RProc - Reddit Data File Processor
RProc is a command-line tool for processing Reddit data dumps in zstd-compressed NDJSON format. It provides capabilities for filtering specific subreddit content and converting data to CSV format.
Features
- Filter Reddit submissions and comments by field values
- Convert Reddit data to CSV format
- Process large zstd-compressed files efficiently
- Support for parallel processing
- Progress tracking and detailed logging
- Filter using exact match, partial match, or regex patterns
Installation
Requires Go 1.21 or higher.
go install github.com/Caycedo/rproc@latest
Or clone and build from source:
git clone https://github.com/Caycedo/rproc.git
cd rproc
go build
Quick Start
Filter Submissions from a Subreddit
# Get all posts from r/wallstreetbets
rproc filter ./reddit_data ./output --field subreddit --value wallstreetbets
# Use regex matching
rproc filter ./reddit_data ./output --field subreddit --value "bitcoin.*" --regex
# Use partial matching
rproc filter ./reddit_data ./output --field subreddit --value "crypto" --partial
Convert to CSV
# Convert submissions to CSV
rproc csv ./reddit_data ./output.csv
Common Use Cases
Filter Submissions by Field
# Get all posts by a specific author
rproc filter ./input ./output --field author --value "spez"

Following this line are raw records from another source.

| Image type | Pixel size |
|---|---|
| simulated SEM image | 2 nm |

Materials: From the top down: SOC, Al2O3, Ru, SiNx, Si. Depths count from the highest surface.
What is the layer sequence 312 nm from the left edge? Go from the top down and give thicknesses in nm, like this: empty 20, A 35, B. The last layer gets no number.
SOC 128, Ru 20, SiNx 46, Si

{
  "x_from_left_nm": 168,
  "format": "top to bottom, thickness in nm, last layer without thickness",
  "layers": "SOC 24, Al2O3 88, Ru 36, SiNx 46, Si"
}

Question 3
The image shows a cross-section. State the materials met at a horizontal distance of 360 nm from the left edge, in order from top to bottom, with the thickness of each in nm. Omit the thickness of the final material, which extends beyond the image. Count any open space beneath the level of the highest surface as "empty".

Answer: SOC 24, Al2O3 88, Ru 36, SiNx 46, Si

# Get posts with specific words in title
rproc filter ./input ./output --field title --value "announcement" --partial
# Get posts from multiple subreddits (using a file)
echo "wallstreetbets\nbitcoin" > subreddits.txt
rproc filter ./input ./output --field subreddit --value-list subreddits.txt
Processing Large Datasets
# Use multiple threads for faster processing
rproc filter ./input ./output --field subreddit --value wallstreetbets --threads 4
# Only process specific date ranges
rproc filter ./input ./output --field subreddit --value wallstreetbets --file-filter "RS_2023-.*"
Available Fields
For filtering, you can use these fields:
subreddit - Subreddit name
author - Post author username
title - Post title (submissions only)
selftext - Post content (submissions only)
body - Comment content (comments only)
domain - Link domain (submissions only)
CSV Output Fields
Submissions (RS_*.zst files)
- author
- title
- score
- created
- link
- text
- url
- author
- score
- created
- link
- body
Command Reference
Global Flags
--debug - Enable debug logging
--threads - Number of processing threads (default: 1)
--file-filter - Regex for matching input filenames (default: ".*")
Filter Command Flags
--field - Field to filter on (required)
--value - Value to match against (required unless using --value-list)
--value-list - File containing newline-separated values to match
--partial - Use partial string matching
--regex - Use regex matching
--error-rate - Acceptable percentage of errors (0-100)
RProc expects Reddit data files in the following format:
- Submissions: Files starting with
RS_ (e.g., RS_2023-01.zst)
- Comments: Files starting with
RC_ (e.g., RC_2023-01.zst)
- Compressed using zstd
- Each line contains a JSON object
Tips and Troubleshooting
- Use
--debug for detailed logging if you encounter issues
- File patterns use regex:
RS_2023-.* matches all 2023 submission files
- Memory usage scales with thread count - start low and increase if needed
- Use partial matching (
--partial) for more flexible text searches
- Check log output for progress and error information
Contributing
Contributions are welcome! Please feel free to submit a Pull Request.
License
MIT License